MV Empire MacAlpine was a grain ship converted to become the first Merchant Aircraft Carrier (MAC ship).
The Burntisland Shipbuilding Company, Fife, Scotland, built her under orders from the Ministry of War Transport and was delivered on 14 April 1943. As a MAC ship, only her aircrew and the necessary maintenance staff were naval personnel. She was operated by William Thomson & Co (the Ben Line).
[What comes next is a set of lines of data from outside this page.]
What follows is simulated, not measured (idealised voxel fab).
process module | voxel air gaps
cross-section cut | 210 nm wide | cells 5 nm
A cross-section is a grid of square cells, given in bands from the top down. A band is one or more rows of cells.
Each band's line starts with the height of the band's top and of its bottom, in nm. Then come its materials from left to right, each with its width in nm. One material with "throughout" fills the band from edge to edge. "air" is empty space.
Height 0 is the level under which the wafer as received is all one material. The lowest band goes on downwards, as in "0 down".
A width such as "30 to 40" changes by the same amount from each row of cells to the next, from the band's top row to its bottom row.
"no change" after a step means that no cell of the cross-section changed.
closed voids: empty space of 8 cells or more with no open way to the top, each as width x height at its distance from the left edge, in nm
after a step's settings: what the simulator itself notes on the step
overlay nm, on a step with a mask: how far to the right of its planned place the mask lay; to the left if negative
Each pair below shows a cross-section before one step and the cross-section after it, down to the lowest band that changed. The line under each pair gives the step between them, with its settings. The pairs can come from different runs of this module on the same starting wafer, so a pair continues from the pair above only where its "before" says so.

She was 433 feet in length, fifty-seven feet in the beam, and 7954 gross registered tons. She had a speed of 12.5 knots and her complement of 107 was made up of roughly equal numbers of Royal Naval and merchant service crews. Her armament was 1 × 4 in (100 mm) dual-purpose gun, 2 × 40 mm anti-aircraft guns and 4 × 20 mm anti-aircraft cannons. Like all MAC ships, she flew a Red Ensign to denote her merchant service status. ‘Empire MacAlpine’ was managed by Messrs William Thompson & Company, on behalf of the Board of Trade, and was employed in escorting convoys to and from Halifax, Nova Scotia. She was the first ship of her class to carry out both a deck landing and a landing at night. Five members of her crew, including her Master, were decorated and two were mentioned in despatches for operations in the Atlantic, in 1943. After the War ‘Empire MacAlpine’ was reconverted for trading purposes and, having undergone several changes of name, was in service until 1970 when she was sold for breaking up at Hong Kong.
I’m not aware of anyone doing a resin or plastic kit of the Empire Macalpine or any other MAC ships before this. All I can find is one MAC ship on Shapeways but obviously, that comes with no PE or decals.
Inside the box:
The box is a top opening box made from corrugated cardboard. The hull and deck are wrapped in bubble wrap and the smaller resin parts are bagged separately.
Inside the box we have:
- Approx 360 PE parts on one large PE fret
- Approx 84 PE parts on 4 smaller PE frets for the aircraft
- 14 PE parts on a small fret
- 2 large resin parts ( deck and hull)
- approx 175 resin parts for ship
- 44 resin parts for aircraft
- decals sheet
- 5 pages of instructions
The instructions are printed on 5 sheets of double-sided paper, mostly in black and white but in colour where needed. The build is covered in 62 steps.
An overview of the pages:
- Page 1 shows the layout of the parts on the PE frets and part numbers for the resin parts. The painting guide and decal placements are also on this page.
- The build starts with the main hull and adding mostly small resin parts around the edge of the hull. As always, part numbers in rounded boxes are resin and part numbers in square boxes are PE.
- Page 3 is mostly concerned with assembling the ship’s boats and emergency rafts.
- Page 4 adds small parts amidships and the focs’l details.
- Page 5 adds the ship’s boats to the main hull along with assembling and installing the gun at the aft end and adding the first parts of the railings at the aft end and amidships.
- Page 6 assembles more ships guns and installs them along with some small details at the ow end of the ship.
- Page 7 adds more small parts to the 2 ends of the ship before starting on building the island and adds some small details to the flight deck.
- Page 8 completes the island and adds some small parts to the flight deck before adding it and the island and railings to the main hull.
- Page 9 adds some more railings and then you can optionally add ladders to the side of the ship down to the waterline and you can add windbreaks to the flight deck if you wish too.
- Page 10 adds some final small parts to the hull and builds the Swordfish aircraft.
Paint & Decals:
Paints are called out in LifeColor for the ship and Hataka for the aircraft. It’s a pretty simple painting scheme for both the ship and aircraft. There’s a decal sheet with Royal Navy and Merchant Navy ensigns, but I think the one you need is the merchant navy one. There are also decals to do the lines on the flight deck.
This is a nicely detailed build of a ship that’s not been done before. The 400+ PE parts attest to the level of detail. That being said it should be a relatively straightforward build as it’s a carrier with a small island and a simple painting scheme. It would be a good introduction to building a resin ship.